I have decided that Chaucer was wrong. If you are the parent of school age children, May is the cruelest month. It is nothing but 31 days of reminders that our babies are growing up.
Usually moms at least get the consolation of Mother's Day, but I got up early in the morning of the second Sunday in May this year so I could accompany my husband while he dropped our daughter off at the middle school for the 8th grade trip to Washington, DC. That's my baby, off on her first major trip without any family members along. Then after dropping by to say my mom for a few hours, I spent the rest of the day helping my son finish his final Senior English project. (The word "final" has such, well, finality about it, when you are the mother of a Senior.)
This is the last month of school for the kids, or at least the last month they are doing any real work. There is nothing like the end of each school year to remind you how fast your children are growing. You put that last report card and the ribbon from the honors assembly into their scrapbook, and are reminded how much time has passed since September, let alone since you pasted that first kindergarten picture on the cover.
The Girl is promoting to high school next year. She auditioned for, and was admitted to the high school performing arts program for orchestra. This is a good thing, and very exciting, but it means she will be going to a different high school than all but a few of her friends next year, and she has been with some of these kids since she started grade school. So all of her 8th grade activities and field trips are colored by her thoughts that this will be the last time she does these things with her friends.
May is an even crueler month when you child is a High School Senior. As I write this the Boy is finishing up his last day of exams. There is much to look forward to, with his summer job and his fall college both lined up, and yet his days too are filled with melancholy reminders: school projects, final exams, final assemblies and more. Last weekend was prom. A year ago he looked like a kid playing dress up in the tuxedo, this year he looks grown up
and dignified, even if he doesn't feel that way.

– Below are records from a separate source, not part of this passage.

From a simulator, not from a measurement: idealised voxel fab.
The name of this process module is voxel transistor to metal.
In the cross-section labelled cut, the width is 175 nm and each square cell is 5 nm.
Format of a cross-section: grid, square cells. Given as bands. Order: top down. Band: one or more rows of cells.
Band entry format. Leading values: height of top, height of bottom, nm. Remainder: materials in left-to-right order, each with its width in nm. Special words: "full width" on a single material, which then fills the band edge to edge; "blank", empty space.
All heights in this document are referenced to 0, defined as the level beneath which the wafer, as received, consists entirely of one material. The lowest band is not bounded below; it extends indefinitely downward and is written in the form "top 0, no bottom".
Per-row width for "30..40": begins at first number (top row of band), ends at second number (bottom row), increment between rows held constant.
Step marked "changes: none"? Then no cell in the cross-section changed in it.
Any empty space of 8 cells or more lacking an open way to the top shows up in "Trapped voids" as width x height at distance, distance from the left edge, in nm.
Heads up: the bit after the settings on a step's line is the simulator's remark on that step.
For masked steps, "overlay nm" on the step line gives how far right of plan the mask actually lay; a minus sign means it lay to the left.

The real gut-wrencher for both of us was last night, when the Boy played his last home game. He has been playing baseball since kindergarten, and except for a road game that we won't be able to attend, this was it. In a reasonably happy ending that I couldn't have invented (but wished awfully hard for) he caught the whole game, got two clean hits, and his team won, for only the second time this season. He was walking away, but at least he walked away happy.
There is a genuine bereavement in all this I think. Now matter how much we look forward to their future adventures (they are after all becoming the adults we raised them to be), we are losing the babies we cuddled and the children we nurtured and the teens were mentored. We mourn what we leave behind, even as we anticipate tomorrow.